First of all, when dealing with more than two variables level set is a better denomination than level curve (or level surface in three dimensions.)
Now to your question. Let $x_0\in L(c)$ and let $\gamma\colon(-a,a)\to \mathbb{R}^n$ be a $C^1$ curve contained in $L(c)$ and such that $\gamma(0)=x_0$. Then
$$
f(\gamma(t))=c,\quad -a<t<a.
$$
Differentiating with respect to $t$ and evaluating at $t=0$ we get
$$
\nabla f(x_0)\cdot\gamma'(0)=0.
$$
The set of all vectors $\gamma'(0)$ for all possible curves $\gamma$ forms the tangent hyperplane to $L(c)$ at $x_0$, and $\nabla f(x_0)$ is orthogonal to all of them, that is, the gradient is orthogonal to the tangent hyperplane of the level set.

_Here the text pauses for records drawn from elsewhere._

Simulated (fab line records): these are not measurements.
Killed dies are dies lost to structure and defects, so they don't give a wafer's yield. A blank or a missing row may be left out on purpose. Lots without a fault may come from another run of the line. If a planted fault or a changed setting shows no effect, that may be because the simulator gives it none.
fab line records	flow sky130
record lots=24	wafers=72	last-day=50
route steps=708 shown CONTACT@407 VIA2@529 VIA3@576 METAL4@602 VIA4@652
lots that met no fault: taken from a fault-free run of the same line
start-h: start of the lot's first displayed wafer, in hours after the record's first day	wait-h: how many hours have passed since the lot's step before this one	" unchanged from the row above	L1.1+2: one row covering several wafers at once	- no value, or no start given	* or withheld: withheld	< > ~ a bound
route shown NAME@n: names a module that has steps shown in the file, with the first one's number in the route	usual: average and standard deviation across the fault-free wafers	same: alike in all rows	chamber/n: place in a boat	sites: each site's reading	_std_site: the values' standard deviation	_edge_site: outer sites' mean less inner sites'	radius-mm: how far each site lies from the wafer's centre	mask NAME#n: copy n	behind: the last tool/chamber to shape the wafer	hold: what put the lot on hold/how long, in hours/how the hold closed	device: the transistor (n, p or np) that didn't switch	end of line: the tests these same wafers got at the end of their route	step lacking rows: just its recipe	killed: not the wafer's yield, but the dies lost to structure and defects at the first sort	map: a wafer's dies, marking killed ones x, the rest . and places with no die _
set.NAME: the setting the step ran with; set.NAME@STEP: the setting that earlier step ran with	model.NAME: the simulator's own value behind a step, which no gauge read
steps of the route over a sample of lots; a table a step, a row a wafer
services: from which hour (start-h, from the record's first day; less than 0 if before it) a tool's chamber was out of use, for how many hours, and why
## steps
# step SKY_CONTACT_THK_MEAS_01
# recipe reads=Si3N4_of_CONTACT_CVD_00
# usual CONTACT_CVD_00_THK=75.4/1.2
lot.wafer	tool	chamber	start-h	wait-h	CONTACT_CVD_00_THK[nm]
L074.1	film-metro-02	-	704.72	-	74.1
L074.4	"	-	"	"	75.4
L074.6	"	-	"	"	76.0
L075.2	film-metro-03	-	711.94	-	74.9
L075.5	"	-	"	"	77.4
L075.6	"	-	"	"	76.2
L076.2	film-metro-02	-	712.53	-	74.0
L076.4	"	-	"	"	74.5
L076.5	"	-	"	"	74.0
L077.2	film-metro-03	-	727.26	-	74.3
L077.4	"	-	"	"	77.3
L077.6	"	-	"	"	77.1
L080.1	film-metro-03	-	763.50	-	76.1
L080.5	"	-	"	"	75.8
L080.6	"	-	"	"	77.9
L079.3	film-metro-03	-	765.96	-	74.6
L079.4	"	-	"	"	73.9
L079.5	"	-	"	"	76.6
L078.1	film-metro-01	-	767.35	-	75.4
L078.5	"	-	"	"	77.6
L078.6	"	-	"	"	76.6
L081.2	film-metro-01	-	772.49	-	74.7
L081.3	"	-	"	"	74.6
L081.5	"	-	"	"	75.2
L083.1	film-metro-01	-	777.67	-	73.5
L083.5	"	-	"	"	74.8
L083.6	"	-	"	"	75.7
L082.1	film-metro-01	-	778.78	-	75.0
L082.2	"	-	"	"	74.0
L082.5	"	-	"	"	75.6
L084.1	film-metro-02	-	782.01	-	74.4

Tangency of the contour lines to the constraint curve is not a necessary condition.
To the Wiki article Lagrange multiplier, there is a note "Inaccurate intuition" criticizing the article for promoting the false intuition that the extrama of the function occurs when the level curves are tangent to the constraint curve. The author of the note gives an example whose simplified version is as follows.
Take $$f(x,y)=x^2$$ whose 3D plot and level curves look like as follows
The constraint curve is a circle centered at the origin (blue line): $$g(x,y)=x^2+y^2-1=0$$
the minima occur at $(0,-1)$ and $(0,1)$ at which points the contor lines are perpendicular to the constraint. The two maxima occur at points where the constraint curve is, indeed, tangent to the contours: $(-1,0)$ and $(1,0)$.
This, however, does not mean that the Lagrange multiplier method does not work. Take the Lagrange function $$\mathscr L(x,y,\lambda)=x^2+\lambda(x^2+y^2-1)$$
and take the partial derivatives and set them equal to zero:
$$2x(1+\lambda)=0,$$
$$\lambda2y=0,$$
$$x^2+y^2=1.$$
For $\lambda=0$: $x=0$ and $y=\pm 1$ and for $\lambda=-1$: $y=0$ and $x=\pm1$ as the intuition already has shown.
Best Answer
The level curves of $f$ represent single values of $f$ that increase in a direction parallel to the gradient. This means that, given a level curve that does not represent a local maximum, there is another level curve nearby whose value for $f$ is greater than the first curve.
Imagine $g$ as a curve that cuts through a level curve of $f$ at a point $p$. Since $g$ cuts the curve, there are level curves of $f$ on either side of $p$ that also intersect with $g$. Therefore, we can choose another level curve with a greater value for $f$ than the one that contains $p$ and so the maximum cannot occur on that curve.
Therefore, to maximize $f$, we choose level curves in the direction of increase until we can go no further which will occur when the level curve of $f$ is tangent to $g$.